Other Ford Models with Alleged Overstated Fuel Economy MPG
Many consumers have written to LawyersandSettlements complaining that their Ford is guzzling gas and sales people at their dealership aren’t truthful. Here are just a few examples:
Steve in Little Rock AZ: "I just purchased a Ford f-150 without knowledge of this gas discrepancy. I had a GM Pickup before and trading has obviously cost me big!"
Marlene in Williamsburg, VA: "I recently purchased a 2015 Ford Taurus. I was told it has great gas mileage. The dealership I purchased it from and the sales person I dealt with agreed. The salesperson also told me he had been driving the car for some time and had actually considered buying it himself. On average I spend around $30 daily in gas."
Arnie in Stockton, CA: "Ford dealer salesmen said that my 2018 Ford150 with eco boost would get 35 MPG. It is averaging 22 to 23, and never been better than 24 MPG."
Sue in Gary, IN: "We have a new F150 V6 and it does not get the gas mileage that is stated on the Purchase Sticker!!"
Jordan in Tucson, AZ: "I purchased a 2016 Ford Edge new and was told my mileage would be between 21 and 25 MPG. It never got above 18 even with a tailbreeze going downhill. Even driving around town my gas would be between $60 and $100 weekly."

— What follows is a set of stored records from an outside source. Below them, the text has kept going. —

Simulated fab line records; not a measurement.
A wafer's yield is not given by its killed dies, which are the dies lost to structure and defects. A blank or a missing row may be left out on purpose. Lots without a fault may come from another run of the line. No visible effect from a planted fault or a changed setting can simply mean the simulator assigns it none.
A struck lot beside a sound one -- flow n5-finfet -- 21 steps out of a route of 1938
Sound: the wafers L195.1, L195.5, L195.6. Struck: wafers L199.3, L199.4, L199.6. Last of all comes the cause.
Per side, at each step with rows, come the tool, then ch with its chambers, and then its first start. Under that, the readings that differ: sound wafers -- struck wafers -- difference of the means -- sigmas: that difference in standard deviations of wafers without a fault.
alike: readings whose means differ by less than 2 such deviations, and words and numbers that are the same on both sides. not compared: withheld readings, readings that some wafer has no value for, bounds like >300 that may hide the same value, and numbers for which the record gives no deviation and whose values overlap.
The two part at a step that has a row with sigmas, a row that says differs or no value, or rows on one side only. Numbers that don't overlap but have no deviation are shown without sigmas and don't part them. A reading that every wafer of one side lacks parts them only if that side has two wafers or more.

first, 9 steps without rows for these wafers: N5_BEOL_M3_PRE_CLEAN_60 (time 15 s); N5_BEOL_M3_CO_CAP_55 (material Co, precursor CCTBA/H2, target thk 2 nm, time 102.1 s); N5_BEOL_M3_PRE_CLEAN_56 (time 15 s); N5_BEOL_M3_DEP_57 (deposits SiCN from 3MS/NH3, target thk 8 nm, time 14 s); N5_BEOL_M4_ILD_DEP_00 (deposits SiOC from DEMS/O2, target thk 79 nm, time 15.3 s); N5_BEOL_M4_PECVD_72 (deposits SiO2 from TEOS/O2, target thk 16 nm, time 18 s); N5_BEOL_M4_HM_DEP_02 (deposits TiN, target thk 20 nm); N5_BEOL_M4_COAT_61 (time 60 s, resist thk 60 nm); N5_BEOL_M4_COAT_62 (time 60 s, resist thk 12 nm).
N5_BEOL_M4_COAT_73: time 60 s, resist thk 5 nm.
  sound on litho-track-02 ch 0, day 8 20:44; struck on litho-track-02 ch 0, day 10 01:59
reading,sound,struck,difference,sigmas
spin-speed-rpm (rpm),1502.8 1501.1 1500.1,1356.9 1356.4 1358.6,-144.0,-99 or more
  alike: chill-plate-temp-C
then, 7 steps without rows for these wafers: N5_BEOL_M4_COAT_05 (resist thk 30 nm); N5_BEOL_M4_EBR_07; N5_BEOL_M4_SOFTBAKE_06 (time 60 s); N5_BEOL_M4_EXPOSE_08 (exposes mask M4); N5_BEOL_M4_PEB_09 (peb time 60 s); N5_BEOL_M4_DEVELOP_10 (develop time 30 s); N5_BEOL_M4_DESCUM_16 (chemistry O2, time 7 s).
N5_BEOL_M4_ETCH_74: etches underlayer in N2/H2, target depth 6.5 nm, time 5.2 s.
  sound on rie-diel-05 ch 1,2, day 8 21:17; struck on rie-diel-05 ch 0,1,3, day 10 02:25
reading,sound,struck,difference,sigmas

John in Sacramento, CA: "I purchased a 2018 Ford Taurus this past year and have noticed a significant difference with the sticker data and actual MPG."
Joyce in Seattle, WA: "We own a 2017 Ford Escape Titanium. We are only getting 22.6 MPG on the car. Thought it would be much higher, according to the original sticker. We certainly lost our trust in Ford."
Ford Ranger Class Action
A class-action lawsuit filed in May claims that Ford installed devices on 2019 Ford Ranger pickups that misrepresent fuel economy, and that the automaker deceptively advertised the truck's fuel efficiency. The lawsuit was filed in U.S. District Court in February 2019 after Ford stated in a regulatory filing with the Securities and Exchange Commission (SEC) that the Department of Justice had opened a criminal investigation into Ford's emissions certifications processes. The motor company said in February that it had opened an internal investigation to check whether faulty computer modeling had caused misstated fuel economy ratings for the Ford Ranger and other vehicles, according to Detroit News.
Lawyers nationwide started filing class-action lawsuits after the motor company told SEC that it had "become aware of a potential concern involving its U.S. emissions certification process” and Ford “cannot provide assurance that it will not have a material adverse effect on [Ford].”
Attorney Steve Berman, with one of the firms that filed the lawsuit, told the newspaper that “Ford deceptively advertised its Rangers to consumers as ‘best-in-class’ in fuel economy” and that the motor company “knew that consumers pay a premium for fuel efficiency and that less fuel burned means less emissions, and therefore more profits. Its own employees questioned its fuel efficiency calculations. Ford chose to blatantly ignore the clear warning signs it was given."
A similar lawsuit filed on behalf of a Texas resident and 2019 Ranger owner and "on behalf of all others similarly situated" alleges Ford deliberately miscalculated road testing factors during its internal fuel economy test process "in order to report that its vehicles were more efficient than they actually were." According to the lawsuit, Ford then used the higher fuel economy as a "selling tool.”
READ MORE FORD FUEL ECONOMY LEGAL NEWS
The Ford fuel economy lawsuit was filed in the U.S. District Court for the Central District of Illinois – Hubert v. Ford Motor Company.